Insane Clown Posse sues feds over dangerous gang label
The Insane Clown Posse sued the U.S. Justice Department on Wednesday over a 2011 FBI report that describes the rap-metal duo's devoted fans, the Juggalos, as a dangerous gang, saying the designation has tarnished their fans' reputations and hurt business.
The American Civil Liberties Union filed the lawsuit in Detroit federal court on behalf of the group's two members, Joseph Bruce, or Violent J, and Joseph Utsler, or Shaggy 2 Dope. It also names four fans as plaintiffs.
The FBI report on criminal gangs labeled the Juggalos as a "loosely organized hybrid gang." It said those who identify as Juggalos have committed assaults and vandalism, and a "small number" of them have engaged in more serious crimes.
The lawsuit contends that the gang designation violates the fans' free speech and due process rights.
At a news conference in Detroit, Bruce, 41, said Juggalos are like a family, not a gang. He said they have a constitutional right to listen to music without fear of harassment, and he wants Juggalos purged from the report.
"I don't think this has anything to do with hip hop. I think they just fear what they don't understand," Bruce said of law enforcement.
An email seeking comment from the FBI was not immediately returned.

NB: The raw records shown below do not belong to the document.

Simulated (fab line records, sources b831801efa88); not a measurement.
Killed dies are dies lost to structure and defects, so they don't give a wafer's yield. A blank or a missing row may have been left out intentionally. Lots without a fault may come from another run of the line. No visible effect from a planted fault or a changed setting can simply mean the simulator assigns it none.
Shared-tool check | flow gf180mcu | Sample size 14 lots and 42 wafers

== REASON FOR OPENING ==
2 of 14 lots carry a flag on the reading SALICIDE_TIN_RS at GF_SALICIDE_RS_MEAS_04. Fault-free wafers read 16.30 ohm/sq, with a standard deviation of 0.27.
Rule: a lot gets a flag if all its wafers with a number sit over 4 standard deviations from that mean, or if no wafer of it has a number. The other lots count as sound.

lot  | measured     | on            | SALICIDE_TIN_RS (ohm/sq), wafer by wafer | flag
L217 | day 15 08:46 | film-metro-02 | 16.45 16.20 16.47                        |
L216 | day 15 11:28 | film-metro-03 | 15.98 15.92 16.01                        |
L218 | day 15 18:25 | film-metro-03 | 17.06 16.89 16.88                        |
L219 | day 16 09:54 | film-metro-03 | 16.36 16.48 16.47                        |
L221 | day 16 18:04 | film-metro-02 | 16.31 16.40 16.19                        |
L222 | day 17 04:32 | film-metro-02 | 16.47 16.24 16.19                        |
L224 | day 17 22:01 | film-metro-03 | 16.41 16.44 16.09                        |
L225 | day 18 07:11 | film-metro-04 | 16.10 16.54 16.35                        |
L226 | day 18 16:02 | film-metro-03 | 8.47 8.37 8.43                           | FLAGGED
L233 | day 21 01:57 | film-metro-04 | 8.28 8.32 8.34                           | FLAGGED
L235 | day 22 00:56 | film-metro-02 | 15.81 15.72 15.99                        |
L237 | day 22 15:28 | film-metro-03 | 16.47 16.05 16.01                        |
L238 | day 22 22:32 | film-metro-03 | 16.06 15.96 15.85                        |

Among the fans suing is Scott Gandy, of Concord, N.C. He said the Army told him that in order to join, he would first have to get his Insane Clown Posse tattoos removed because they were gang symbols. Gandy said he spent hundreds of dollars removing them, only to be rejected by the Army anyway.
Brandon Bradley, 20, of Sacramento, Calif., said he has been stopped by police and photographed because of his Juggalos tattoos and attire, including a necklace with a man carrying a hatchet. It is an Insane Clown Posse symbol.